## Prediction of Density of States (DOS) using Partial Radial Distribution Function (PRDF) 

We want to study the accuracy and time performance of the featurizations used in [Schutt et al paper](https://journals.aps.org/prb/abstract/10.1103/PhysRevB.89.205118). Here in part 1, we load some inorganic crystal compounds with maximum 6 atoms per unit cell and compute the features. 

### Importing packages 

In [None]:
import numpy as np
import pandas as pd
import pymatgen as pmg

from pymatgen.core.molecular_orbitals import MolecularOrbitals
from pymatgen import MPRester

from matminer.data_retrieval.retrieve_MP import MPDataRetrieval
from matminer.utils.conversions import dict_to_object, str_to_composition
from matminer.featurizers.composition import AtomicOrbitals
from matminer.featurizers.structure import PartialRadialDistributionFunction 

from matminer.utils.data_files.deml_elementdata import atom_num

### Loading dataset 

In [None]:
mp = MPDataRetrieval(api_key='T6QzrvW8J07u4L2O')

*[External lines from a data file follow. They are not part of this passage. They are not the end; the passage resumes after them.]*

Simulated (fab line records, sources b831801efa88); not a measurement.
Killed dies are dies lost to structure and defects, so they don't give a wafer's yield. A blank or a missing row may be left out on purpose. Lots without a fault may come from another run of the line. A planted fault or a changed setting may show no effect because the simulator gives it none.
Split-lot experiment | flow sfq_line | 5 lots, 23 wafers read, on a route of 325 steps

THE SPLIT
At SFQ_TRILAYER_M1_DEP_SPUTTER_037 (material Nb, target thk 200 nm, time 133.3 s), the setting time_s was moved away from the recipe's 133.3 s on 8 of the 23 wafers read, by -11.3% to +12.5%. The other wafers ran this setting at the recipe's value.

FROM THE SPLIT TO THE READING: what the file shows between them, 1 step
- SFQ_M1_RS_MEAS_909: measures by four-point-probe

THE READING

Getting all dataset with less than 6 atoms per unit primitive cell

In [None]:
%%time
data = mp.get_dataframe(criteria={"nsites": {"$lte": 6}},
                        properties=["pretty_formula", "structure"])
print ("Shape of retrieved data: ", data.shape)

In [None]:
data.head(1)

In [None]:
data.reset_index(inplace=True)

Drop duplicate compounds

In [None]:
data = data.drop_duplicates(subset=['pretty_formula'])
print ("Current shape of data: ", data.shape)

Convert structure to pymatgen structure object

In [None]:
data['structure_obj'] = dict_to_object(data['structure'])

Convert formula to pymatgen composition object

In [None]:
data['composition_obj'] = str_to_composition(data['pretty_formula'])

Compute orbitals occupied and set f orbital compounds to NaN.

In [None]:
data['max_atom_num'] = data['composition_obj'].apply(lambda x: max(atom_num[str(i)] for i in x))

In [None]:
def orbital_partition(x):
    if (x <= 20):
        return 'sp'
    elif (x > 20 and x < 70):
        return 'spd'
    else:
        return np.nan
    
data['max_orbital'] = data['max_atom_num'].apply(orbital_partition)

Drop compounds with f orbital

In [None]:
data.dropna(subset=['max_orbital'], inplace=True)

In [None]:
print ("Shape of data: ", data.shape)

Get DOS data of materials using MPRester

In [None]:
%%time
mprester = MPRester(api_key='T6QzrvW8J07u4L2O')
def get_dos(id):
    try:
        return mprester.get_dos_by_material_id(id)
    except:
        return np.nan

data['dos_obj'] = data['material_id'].apply(get_dos)

Drop data without Complete DOS value

In [None]:
data = data.dropna(subset=['dos_obj']).reset_index(drop=True)
print ("Shape of data: ", data.shape)

Compute DOS using matminer DOSFeaturizer

In [None]:
def compute_dos(dos):
    try:
        total_density = sum(dos.densities.values()) #sum over both spins, if present
        min_index = np.argmin(abs(dos.energies - dos.efermi))
        return total_density[min_index] # returns states/eV/_unit_cell_
    except:
        return np.nan

In [None]:
data['dos'] = data['dos_obj'].apply(compute_dos)

`compute_dos` returns DOS in unit $states/eV/unit\_cell$. Here, we divide the DOS by volume of its structure to get $states/eV/A^3$.

In [None]:
data['volume'] = data['structure_obj'].apply(lambda x: x.volume)
data['dos'] = np.true_divide(data['dos'], data['volume'])

### Compute representation 

In [None]:
prdf = PartialRadialDistributionFunction(cutoff=16.0, bin_size=1.0)

In [None]:
prdf.fit(data['structure_obj'].tolist())

In [None]:
%%time
data = prdf.featurize_dataframe(data, col_id='structure_obj', ignore_errors=True)

#### Save featurized data as pickle file

In [None]:
data.to_pickle('./schutt_featurized_data.pkl')